Relationships ain’t easy. The ups and downs of love drive most of reality TV and in real life, they can end up in pain, disillusionment and sometimes violence. Even money and fame provide little protection from the problems that challenge people in intimate relationships. In Best Picture director Ben Affleck’s now famous Oscar acceptance speech, he thanked his wife, Jennifer Garner, for “doing the work” with him for the last decade. Singer Fantasia, distraught over reports that her boyfriend’s estranged wife was suing her, once attempted suicide, while the internet tormented her for sleeping with a married man. Will Smith told an audience in Philadelphia that money and fame didn’t mean he and his wife of 17 years, Jada Pinkett Smith, don’t have their issues.
There are plenty of good people who end up in bad relationships.
Dr. Robin Smith, a recent guest on “The Tom Joyner Morning Show”, promoting her new book “Hungry,” says that what we are hungry for more than anything else is believing in our own self-worth.
If you look at posts on black women’s websites, one of the most common relationship questions is some variation of “I’m in a relationship with someone who doesn’t treat me right/cheats on my repeatedly/is married/is dysfunctional, disrespectful or abusive but I can’t leave them.”

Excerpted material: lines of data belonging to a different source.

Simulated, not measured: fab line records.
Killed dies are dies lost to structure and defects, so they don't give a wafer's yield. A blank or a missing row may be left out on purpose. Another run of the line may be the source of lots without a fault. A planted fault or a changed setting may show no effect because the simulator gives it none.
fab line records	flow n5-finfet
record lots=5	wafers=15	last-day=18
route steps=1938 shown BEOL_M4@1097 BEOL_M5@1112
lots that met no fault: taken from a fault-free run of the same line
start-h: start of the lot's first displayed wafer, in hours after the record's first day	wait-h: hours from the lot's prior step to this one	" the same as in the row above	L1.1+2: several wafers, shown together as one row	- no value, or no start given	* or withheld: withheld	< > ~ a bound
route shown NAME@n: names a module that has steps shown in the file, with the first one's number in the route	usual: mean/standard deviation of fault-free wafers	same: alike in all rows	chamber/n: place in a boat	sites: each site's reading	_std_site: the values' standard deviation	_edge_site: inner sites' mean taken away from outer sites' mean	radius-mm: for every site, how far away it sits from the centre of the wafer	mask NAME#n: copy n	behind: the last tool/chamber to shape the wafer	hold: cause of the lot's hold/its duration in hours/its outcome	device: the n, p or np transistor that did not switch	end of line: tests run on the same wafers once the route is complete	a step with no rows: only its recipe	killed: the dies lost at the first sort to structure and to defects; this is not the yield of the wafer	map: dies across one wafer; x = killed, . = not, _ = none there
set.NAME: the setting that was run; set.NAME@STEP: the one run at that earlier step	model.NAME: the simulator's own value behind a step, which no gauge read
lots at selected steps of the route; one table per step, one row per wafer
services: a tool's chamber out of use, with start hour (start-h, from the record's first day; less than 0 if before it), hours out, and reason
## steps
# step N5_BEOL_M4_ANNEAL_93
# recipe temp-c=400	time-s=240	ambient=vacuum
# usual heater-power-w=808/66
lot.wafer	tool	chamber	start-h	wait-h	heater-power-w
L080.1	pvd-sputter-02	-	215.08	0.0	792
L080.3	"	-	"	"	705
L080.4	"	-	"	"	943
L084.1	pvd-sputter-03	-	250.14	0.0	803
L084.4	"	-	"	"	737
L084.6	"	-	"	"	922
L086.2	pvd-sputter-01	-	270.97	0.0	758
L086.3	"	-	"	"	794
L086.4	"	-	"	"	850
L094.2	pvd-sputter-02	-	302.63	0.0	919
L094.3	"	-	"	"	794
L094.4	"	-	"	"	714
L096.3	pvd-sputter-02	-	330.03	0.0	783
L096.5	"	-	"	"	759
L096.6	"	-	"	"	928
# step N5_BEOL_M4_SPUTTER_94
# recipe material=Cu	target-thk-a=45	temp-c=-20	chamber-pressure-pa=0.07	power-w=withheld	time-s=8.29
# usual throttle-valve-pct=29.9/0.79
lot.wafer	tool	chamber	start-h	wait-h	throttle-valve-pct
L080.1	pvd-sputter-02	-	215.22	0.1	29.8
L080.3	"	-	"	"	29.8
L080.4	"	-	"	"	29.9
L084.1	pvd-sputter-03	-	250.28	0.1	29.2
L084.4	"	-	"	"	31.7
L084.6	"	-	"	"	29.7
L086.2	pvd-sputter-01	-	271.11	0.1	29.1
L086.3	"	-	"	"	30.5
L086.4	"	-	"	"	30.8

Most of the time, responses to this question go this way: Pick up your self-esteem, sister, and move on. Pack your bags, leave him now, stop sleeping with him, love yourself, etc. etc. What no one says is how hard it can be to leave even a truly dysfunctional relationship. There is usually something that keeps you there – whether it’s emotional, financial or sexual security – no matter how crazy it looks to the outside world.
The problem is that relationships cannot resolve your life’s issues. If you were not loved as a child, if your parents, the people who you counted on for love and support, did not provide you with necessary nurturing, you will not be able to get that later from a life partner, no matter how loving or caring he or she is. That is not a relationship’s role. For African Americans still dealing with the legacy of generations of slavery, trying to fill the lack of wholeness in another is just too hard when they are often not whole themselves.